The more you live in the world, the more the veil is taken off of the front stage. None of us are as infinitely special or interesting as we would like to believe, but that doesn’t mean our lives don’t have merit and that we can’t be a part of a greater scheme. Even though my grandfather isn’t an exceptional man, he’s taught me what quiet strength is and that our unsung heroes might be some of our finest. He doesn’t have to be an intricately complex snowflake to have a life that merits looking at. He just has to exist, whether the universe bothers to pay attention or not.

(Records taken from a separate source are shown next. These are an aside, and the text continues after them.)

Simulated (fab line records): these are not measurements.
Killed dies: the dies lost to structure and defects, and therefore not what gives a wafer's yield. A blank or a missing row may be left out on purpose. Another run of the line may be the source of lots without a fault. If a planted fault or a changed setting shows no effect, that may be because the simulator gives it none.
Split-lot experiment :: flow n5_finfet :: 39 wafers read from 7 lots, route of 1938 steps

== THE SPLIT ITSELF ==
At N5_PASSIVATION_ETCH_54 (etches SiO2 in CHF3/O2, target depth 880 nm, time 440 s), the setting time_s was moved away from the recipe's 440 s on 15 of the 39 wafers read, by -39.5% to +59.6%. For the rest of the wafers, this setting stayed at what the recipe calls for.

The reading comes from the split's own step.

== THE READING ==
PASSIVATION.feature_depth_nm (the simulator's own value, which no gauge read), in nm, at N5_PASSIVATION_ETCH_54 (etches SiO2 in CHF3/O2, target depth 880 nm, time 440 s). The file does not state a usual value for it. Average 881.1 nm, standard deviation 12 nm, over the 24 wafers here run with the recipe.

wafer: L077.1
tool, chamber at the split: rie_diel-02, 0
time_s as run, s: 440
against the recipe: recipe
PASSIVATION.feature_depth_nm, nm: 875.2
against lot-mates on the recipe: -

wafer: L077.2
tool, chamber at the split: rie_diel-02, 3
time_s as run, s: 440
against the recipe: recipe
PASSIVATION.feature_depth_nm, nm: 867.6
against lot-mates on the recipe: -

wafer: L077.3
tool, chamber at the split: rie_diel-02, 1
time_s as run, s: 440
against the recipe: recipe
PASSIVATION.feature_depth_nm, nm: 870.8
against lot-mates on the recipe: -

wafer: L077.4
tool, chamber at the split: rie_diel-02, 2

Whenever I feel lost about my place in the universe, I think about something Neil Degrasse Tyson once said and remember that I don’t have to be unique to fulfill my purpose. If you think about the formation of the universe, we all derive from the same matter, whether you want to call that matter God, the Big Bang or Stephen Hawking’s “Super Mass.” We all come from this same place, a matter that binds us together. When we look at a plant or the sky, we can find solace in knowing that we all are all made out of the same material. The code that makes us isn’t unique, but part of a larger pattern of the universe. We’re a piece of a quilt whose design we can’t even begin to understand.

That might be depressing if you were raised to believe there’s nothing else like you in the world, but I find solace in knowing that the moon and the stars are inside me. Even if I’m not unique, the very idea of existing in a universe as infinitely arcane — one that entirely takes place behind the back stage — is an extraordinary thing. Your existence is a transcendent act, because you carry the universe inside you. You might not be extraordinary by yourself, but when you look at the bigger picture, you know: we are extraordinary together.